Posted 3rd June 2009 | Author: Gini Sharvill and Claire Little (Views: 115)
Wendy Cope, award-winning poet and ex-student of St Hilda’s, gives Etcetera an idea of her reading habits. We asked:
What is your favourite book...
...ever?
The Collected Poems of A.E.Housman, and Jane Austen’s Emma, Persuasion and Sense and Sensibility. I love most of her heroes, though I have reservations about Darcy, and I also have a special fondness for Mr Harding in Anthony Trollope’s Barchester novels.
...to curl up on the sofa with?
I remember a very happy day when I stayed in and read the whole of John Le Carré’s Tinker, Tailor, Soldier, Spy.
...to read on a train?
The Bonfire of the Vanities by Tom Wolfe. It was the perfect book for a train journey to France – long, enjoyable and light to carry.
...to give as a gift?
I recently gave Love, Life, Goethe by John Armstrong to two young men who had just finished university. It is both a biography and a superior self-help book and I thought it would help them at that point in their lives.
...to make you laugh?
Geoffrey Willans, author of the Molesworth books.

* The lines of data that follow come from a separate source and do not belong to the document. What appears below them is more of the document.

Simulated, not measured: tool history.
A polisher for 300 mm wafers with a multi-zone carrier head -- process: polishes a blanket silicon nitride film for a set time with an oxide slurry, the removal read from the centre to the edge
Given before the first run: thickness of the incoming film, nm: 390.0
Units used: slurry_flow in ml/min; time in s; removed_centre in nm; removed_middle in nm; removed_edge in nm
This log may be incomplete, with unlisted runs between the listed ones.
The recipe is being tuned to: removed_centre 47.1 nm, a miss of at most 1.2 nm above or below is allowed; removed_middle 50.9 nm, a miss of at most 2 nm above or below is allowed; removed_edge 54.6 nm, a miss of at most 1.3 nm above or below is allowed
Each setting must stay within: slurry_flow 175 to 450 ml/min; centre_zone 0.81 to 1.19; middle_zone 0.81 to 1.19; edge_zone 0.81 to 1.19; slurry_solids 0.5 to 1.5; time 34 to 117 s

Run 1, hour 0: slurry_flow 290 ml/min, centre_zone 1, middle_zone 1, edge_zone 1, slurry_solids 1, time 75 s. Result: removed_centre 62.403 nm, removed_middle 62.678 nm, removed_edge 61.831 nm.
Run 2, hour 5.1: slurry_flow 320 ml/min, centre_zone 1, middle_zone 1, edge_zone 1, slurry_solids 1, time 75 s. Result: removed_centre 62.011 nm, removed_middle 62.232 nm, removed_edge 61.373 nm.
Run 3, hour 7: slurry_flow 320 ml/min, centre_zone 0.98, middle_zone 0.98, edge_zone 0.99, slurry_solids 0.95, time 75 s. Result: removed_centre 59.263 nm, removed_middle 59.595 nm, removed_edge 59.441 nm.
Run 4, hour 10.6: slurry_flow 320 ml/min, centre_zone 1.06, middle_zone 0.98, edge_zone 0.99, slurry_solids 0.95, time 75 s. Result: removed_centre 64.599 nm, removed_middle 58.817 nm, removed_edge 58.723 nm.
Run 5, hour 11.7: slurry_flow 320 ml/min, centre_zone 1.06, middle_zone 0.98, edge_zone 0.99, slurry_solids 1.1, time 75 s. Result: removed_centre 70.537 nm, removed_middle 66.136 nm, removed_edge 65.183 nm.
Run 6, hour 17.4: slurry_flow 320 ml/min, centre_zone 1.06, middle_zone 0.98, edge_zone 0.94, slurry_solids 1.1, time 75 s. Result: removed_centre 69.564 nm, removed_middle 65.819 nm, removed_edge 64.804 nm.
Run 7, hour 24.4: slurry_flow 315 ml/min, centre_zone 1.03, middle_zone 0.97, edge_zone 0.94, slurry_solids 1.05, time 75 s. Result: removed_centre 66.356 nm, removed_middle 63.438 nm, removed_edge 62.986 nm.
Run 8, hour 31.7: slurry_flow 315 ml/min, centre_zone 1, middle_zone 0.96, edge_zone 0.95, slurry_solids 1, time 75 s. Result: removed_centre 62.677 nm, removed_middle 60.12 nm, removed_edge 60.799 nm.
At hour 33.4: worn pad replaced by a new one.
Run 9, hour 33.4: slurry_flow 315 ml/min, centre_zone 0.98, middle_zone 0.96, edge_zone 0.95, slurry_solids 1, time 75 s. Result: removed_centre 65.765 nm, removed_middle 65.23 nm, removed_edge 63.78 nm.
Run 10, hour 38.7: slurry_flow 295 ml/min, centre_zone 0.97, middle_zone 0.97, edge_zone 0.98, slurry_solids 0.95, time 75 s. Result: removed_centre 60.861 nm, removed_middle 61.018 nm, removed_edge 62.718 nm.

...to help a broken heart?
The poems of Marina Tsvetayeva, Edna St. Vincent Millay and Sophie Hannah.
Rapture by Carol Ann Duffy. And, though I probably shouldn’t mention this, I’m told some of my poems help.
...to provoke your frustration?
John Jarndyce in Bleak House doesn’t get the love and happiness he deserves. And I can’t help wishing that Dorothea and Lydgate would get together in Middlemarch. I also think J.M.Coetzee is overrated. I’ve only read two of his books – Disgrace and
Diary of a Bad Year – and hated both of them. His other books may be better but I have little inclination to try them.